Oracle

To track a clone's worth on-chain, Ditto protocol has a oracle built into its smart contract. The oracle design is the same as the Uniswap V3 oracle. Any time a clone's worth changes (duplicate, dissolve, trade), the current accumulated worth is stored with the current timestamp.

Note: Not all clones are tracked by the oracle. Only the clones at the front of a protoId queue are tracked.

Accumulated worth

Let's say due to some action, a clone's worth changes from \(w_{n}\) to \(w_{n+1}\) at timestamp \(t_{n}\). The current accumulated worth is \(W_{n}\) and was last updated at time \(T_{n}\). After the action is done, these are the new values: \[W_{n+1} = W_{n} + (w_n \times (t_{n}-T_{n}))\] \[T_{n+1} = t_{n}\]

The first time a clone is duplicated, the accumulated worth and current worth of a clone is 0, so cumulative worth remains \(W_1\) remains 0, and \(T_1\) is set to the current timestamp.

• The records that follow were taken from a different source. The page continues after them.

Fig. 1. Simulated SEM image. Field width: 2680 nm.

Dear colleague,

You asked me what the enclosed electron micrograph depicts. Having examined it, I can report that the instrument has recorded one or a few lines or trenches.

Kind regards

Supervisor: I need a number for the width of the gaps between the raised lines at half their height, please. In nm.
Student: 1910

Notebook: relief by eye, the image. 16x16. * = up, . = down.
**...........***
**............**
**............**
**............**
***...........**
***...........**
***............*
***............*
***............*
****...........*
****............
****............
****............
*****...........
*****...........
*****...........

Effectively, accumulated worth is the sum of all the worths of a clone in the past weighted by the duration for which that worth remained unchanged.

Note: From the above equations, the following conclusions can be derived:

  • the oracle update happens before the price change.
  • If multiple updates happen in the same block, writing each of them to oracle is a no-op. So only the first update in a block is written to oracle.

Time weighted average worth

TWAP (time weighted average price) oracles are widely used to be secure from price manipulation attacks. Historical observations for a clone are persisted by oracle and only overwritten when the number of observations written exceeds a threshold (defined by cardinality). Initially, only 1 observation per clone is persisted, so a new update overwrites the previous observation. However, anyone can call grow(protoId, cardinality) function to increase the cardinality for a clone up to a maximum of 65535. This means Ditto can store up to a maximum of 65535 observations for a clone.

Even though the technically correct term is Time weighted average worth (TWAW), we'll continue to use the term TWAP to refer to it.

Reading observations

To read from oracle, call observe(protoId, secondsAgos). secondsAgos is an array of length n. This call returns an array cumulativeWorth of the same length n.

cumulativeWorth[i] represents the accumulated worth at time t-secondsAgos[i]. Effectively, you can look back in the past and read the cumulative worth of a clone. We now dive into how different possible values of secondsAgos are handled:

  • secondsAgos[i] is 0: This returns the latest observation.

  • secondsAgos[i] points to a timestamp of an existing observation: This returns that specific observation.

  • secondsAgos[i] points to a time older than the timestamp of the oldest existing observation: This reverts.

  • secondsAgos[i] points to a time between 2 consecutive observations: This returns a time weighted cumulative worth of 2 consecutive observations.

    Let's say the two consecutive observations are: \(w_1, t_1\) and \(w_2, t_2\), and secondsAgos[i] refers to time \(t\). Then the time weight cumulative worth is \(w_1 + (w_2 \times (t-t_1))\). Effectively, this refers to the observation if it would have been written at time \(t\).

  • secondsAgos[i] points to a time newer than the timestamp of the newest observation: This returns a time weighted cumulative worth of the latest observation and current worth.

    Let's say the latest observation is: \(w_1, t_1\) and the current worth is \(w_2\), and secondsAgos[i] refers to time \(t\). Then the time weight cumulative worth is \(w_1 + (w_2 \times (t-t_1))\). Effectively, this refers to the observation if it would have been written at time \(t\). It's the same concept noted in the previous point.

Calculating TWAP

Now what callers would generally need is time weighted average worth between 2 timestamps \(t_0\) and \(t_1\); \(t_1\) being the current time. To get a TWAP:

  • call cw = observe(protoId, [t_0, t_1]). (cw refers to cumulative worth).
  • then TWAP is given by (cw[1]-cw[0])/(t_1-t_0).

Effects of increasing time interval for TWAP

TWAP model is suggested for safety from any recent volatility or price manipulation attacks on Ditto clones. Increase in the time interval makes it less sensitive towards these kinds of attacks. However, this also makes the TWAP deviate from the market price. So the callers should determine a suitable time interval depending on the use case.